How does agreements affect the revolution?

The first thing that may need clarification is why the commander of SDF, a force with more than a 100.000 fighters, traveled to Damascus to sign an agreement with the leader of HTS, with a force estimated of 30.000 fighters. To understand this we also need to count the influence of Turkey, who not only controls the SNA (with an estimated force of around 60.000 fighters) but that also holds the key for western governments to negotiate with Damascus. The government of Erdogan has been working as the liaison between the head of HTS and representatives of western governments as well as other Arabic countries. Turkey has been a key ally of HTS for several years, and Turkish military points around Idlib functioned as a deterrence for the Syrian Arab Army to enter Idlib with full force. This allowed HTS to consolidate their forces and prepare the offensive that provided the final blow to the decrepit regime of Bashar al-Assad.

Turkish support for HTS is not exempt of contradictions, and over the last months there have been some tensions and disputes over different topics. Nevertheless, their alliance is deep, and several representatives of the provisional government have strong ties with Turkish State. One of the most prominent examples is the new Syrian minister of foreign relations, Assad Hassan al-Shaibni, who just finished his PhD on political science and international relations in the Istanbul Sabahattin Zaim University on 2024. The Grand Mufti of Syria and newly appointed leader of the Supreme fatwa council, Osama al-Rifai, also has close ties with Erdogan and his circles, being also aligned with the Muslim Brotherhood. Many commanders of the SNA divisions are being appointed for important positions in the new Syrian army, like Abu Amsha, leader of the Hamza division, group responsible for the assassination of the Kurdish politician Hevrin Xalef in 2019. All these names are just some examples of how far the influence of Turkish government is penetrating the new Syrian state, harvesting their investment and the protection that was given to HTS over the last years of Bashar al-Assad.

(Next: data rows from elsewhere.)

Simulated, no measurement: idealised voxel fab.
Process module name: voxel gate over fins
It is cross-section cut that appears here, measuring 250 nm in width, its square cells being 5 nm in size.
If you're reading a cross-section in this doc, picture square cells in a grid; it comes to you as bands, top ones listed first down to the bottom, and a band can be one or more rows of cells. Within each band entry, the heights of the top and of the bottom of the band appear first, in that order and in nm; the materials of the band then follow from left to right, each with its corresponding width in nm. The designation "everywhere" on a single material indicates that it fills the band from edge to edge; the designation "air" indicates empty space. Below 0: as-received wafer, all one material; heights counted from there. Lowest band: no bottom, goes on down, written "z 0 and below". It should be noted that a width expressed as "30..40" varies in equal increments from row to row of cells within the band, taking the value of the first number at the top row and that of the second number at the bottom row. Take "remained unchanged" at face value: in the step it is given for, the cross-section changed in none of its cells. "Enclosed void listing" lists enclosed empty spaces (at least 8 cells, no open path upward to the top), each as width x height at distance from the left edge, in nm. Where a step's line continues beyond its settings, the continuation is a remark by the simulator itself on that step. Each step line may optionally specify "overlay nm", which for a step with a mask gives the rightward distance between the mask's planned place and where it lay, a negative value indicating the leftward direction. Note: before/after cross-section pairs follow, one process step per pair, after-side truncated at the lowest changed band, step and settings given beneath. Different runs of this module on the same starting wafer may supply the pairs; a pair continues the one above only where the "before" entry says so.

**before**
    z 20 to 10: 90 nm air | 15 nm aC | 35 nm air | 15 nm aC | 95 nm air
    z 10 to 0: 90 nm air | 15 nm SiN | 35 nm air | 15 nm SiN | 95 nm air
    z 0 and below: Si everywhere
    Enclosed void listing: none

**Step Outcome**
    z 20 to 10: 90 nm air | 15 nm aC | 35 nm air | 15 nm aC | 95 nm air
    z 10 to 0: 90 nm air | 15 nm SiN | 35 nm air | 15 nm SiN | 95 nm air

This massive influence of Turkish ruling elites over Syria creates a big threat for the DAANES. Erdogan Neo-Otoman expansionist dreams, combined with his war against the Kurdish Liberation Movement, made the annihilation of the autonomous zone of Rojava a priority for the Turkish State. Negotiations with the new provisional government of Damascus seemed the only alternative to prevent a full scale war against Turkey. Ahmed al-Sharaa, self-appointed president of Syria, is not fond of his dependency on Turkey, and making agreements with Syrian forces reaffirms his nationalist narrative of “Syria for the Syrians”. This also comes at a time when Israel is also expanding its influence on southern Syria, expanding their “security zone” beyond the already occupied Golan highs. The rise of a new state after the collapse of a regime is always a weak time for any ruler, and he needs all alliances he can rally to consolidate his power grip. Kurdish forces are also not fond of how al-Shara is expecting to rule Syria, and all the DAANES institutions already express their deep disagreement on the new constitution proposed by the provisional government. Nevertheless, making concessions to the new proclaimed president of Syria now, can bring opportunities to ensure some autonomy for the future.

One of the key points of the agreements is the right to return of displaced population. This has direct implications for the people of Afrin, occupied by Turkish proxies on 2018, as well as the M4 highway strip between Serekaniye and Gire Spi, also occupied since 2019. As Turkish proxies are integrated in the new Syrian army, the territories they occupied are expected to follow a similar process as what is happening in Aleppo. Most fighters of this Islamist groups are themselves displaced population from all over Syria, that after the fall of the al-Assad regime are also hoping to return to their homes. This opens the door for the displaced Kurdish people of Afrin and Serekaniye to return to those historic Kurdish territories, probably under agreements of a demilitarized zone without SDF presence but with Kurdish Asayish security forces. As for now, many families from Afrin are already returning as Islamist gangs are slowly abandoning the area. Some military contingents connected to the provisional government will probably have presence in the region, but the brutalities like kidnappings, executions and looting of kurdish houses that has been taking place since the occupation of 2018 will probably not continue at the same level.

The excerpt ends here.